Abdul-Rauf faced struggles one would expect of any young man, from the complex relationship with his mother to his dealing with community members, some of whom appear to have taken advantage of his success as a rising star, including as he says, his basketball coach. And yet one cannot help but admire his commitment to his craft, which naturally pays off for him after he plays at Louisiana State University. During the 1988–89 season, he was hailed a ‘sport wonder’, averaging 30 points per game and scoring a total of 965 points, both of which were records for a freshman player at the NCAA Division I level. He earned numerous awards such as the South-eastern Conference Player of the Year and Sports Illustrated did a cover story of him for its February 1989 issue.
But it’s the lack of academic support for him that stood out the most to me, and his perspective offers a window into the precarious nature of being a Black male student-athlete.
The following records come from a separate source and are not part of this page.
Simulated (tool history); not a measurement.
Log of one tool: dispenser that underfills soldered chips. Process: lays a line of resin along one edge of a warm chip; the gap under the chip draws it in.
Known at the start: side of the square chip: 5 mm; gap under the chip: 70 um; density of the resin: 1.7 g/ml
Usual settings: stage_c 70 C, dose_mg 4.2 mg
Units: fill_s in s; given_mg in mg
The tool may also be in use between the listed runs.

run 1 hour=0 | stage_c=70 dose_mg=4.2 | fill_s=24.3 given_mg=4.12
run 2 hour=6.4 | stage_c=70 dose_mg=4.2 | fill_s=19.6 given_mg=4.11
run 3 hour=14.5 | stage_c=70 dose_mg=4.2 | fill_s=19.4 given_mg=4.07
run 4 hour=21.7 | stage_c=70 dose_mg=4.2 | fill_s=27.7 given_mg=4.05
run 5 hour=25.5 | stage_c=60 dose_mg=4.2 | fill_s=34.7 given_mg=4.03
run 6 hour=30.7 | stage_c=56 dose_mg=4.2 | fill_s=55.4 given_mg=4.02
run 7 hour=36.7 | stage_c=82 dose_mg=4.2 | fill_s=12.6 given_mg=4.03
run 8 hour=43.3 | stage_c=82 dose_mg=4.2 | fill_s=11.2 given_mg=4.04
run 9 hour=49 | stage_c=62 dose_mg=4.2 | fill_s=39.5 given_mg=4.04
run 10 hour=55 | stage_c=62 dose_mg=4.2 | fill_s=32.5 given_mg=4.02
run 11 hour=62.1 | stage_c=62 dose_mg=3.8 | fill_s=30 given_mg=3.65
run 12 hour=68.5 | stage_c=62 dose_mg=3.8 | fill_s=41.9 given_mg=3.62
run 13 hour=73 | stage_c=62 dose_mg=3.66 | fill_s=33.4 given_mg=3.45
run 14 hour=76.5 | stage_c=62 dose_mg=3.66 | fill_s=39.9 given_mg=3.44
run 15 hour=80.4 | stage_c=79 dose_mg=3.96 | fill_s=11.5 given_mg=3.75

There is a litany of literature revealing how money-generating collegiate athletics is not free from the politicisation of identity, and as such, the infrastructures continuously disfavour the Black student-athlete. College GPA scores, college persistence rate, and college graduation rates tend to be significantly lower for Black men, who are reported to have the lowest graduation rates of any group. That’s 55% to 70% for student-athletes in total while making up half of all NCAA Division 1 football and basketball teams, according to a study devised by the University of Southern California. Abdul Rauf’s candid narrative is an important addition to the canon of research that exists on the subject, but it’s an important backdrop to how promising he was, to begin with, ahead of the problem that would follow at the height of his NBA career, when he played for the Sacramento Kings, after his first draft with the Denver Nuggets.
His immersion in history, world events and social commentary grew, matched only by his love for his sport. It would eventually lead him to read Alex Haley’s critically-acclaimed Autobiography of Malcolm X. He says, ‘NBA basketball wasn’t enough…I needed a more profound way to make sense of it all…The words of Malcolm X were still bouncing around in my head…I wanted to be more like Malcolm’. He wanted to understand more of what was being to me and my people.’He wanted to learn more about Islam, and after reading two to three pages of the Qur’an, he decided he wanted to become Muslim. He was given the name Mahmoud Abdul-Rauf by the Muslim community in Denver. This was in 1991.
The memoir is an important testament to the power the autobiography of Malcolm X has wielded in the public imagination of Islam in the US since its release in 1965. More specifically, the candid, intellectual approach Malcolm X used to tell his life story lays bare the systemic failings of the country towards its Black citizens, and its social conditioning which made possible his criminal past. As such, Abdul-Rauf is notably following the same literary tradition as his hero and that of another NBA legend Kareem Abdul Jabbar, formerly Lew Alcindor. An Al-Jazeera article cites him as saying he found a similar path to Islam through Malcolm X’s story and subsequently the Qur’an.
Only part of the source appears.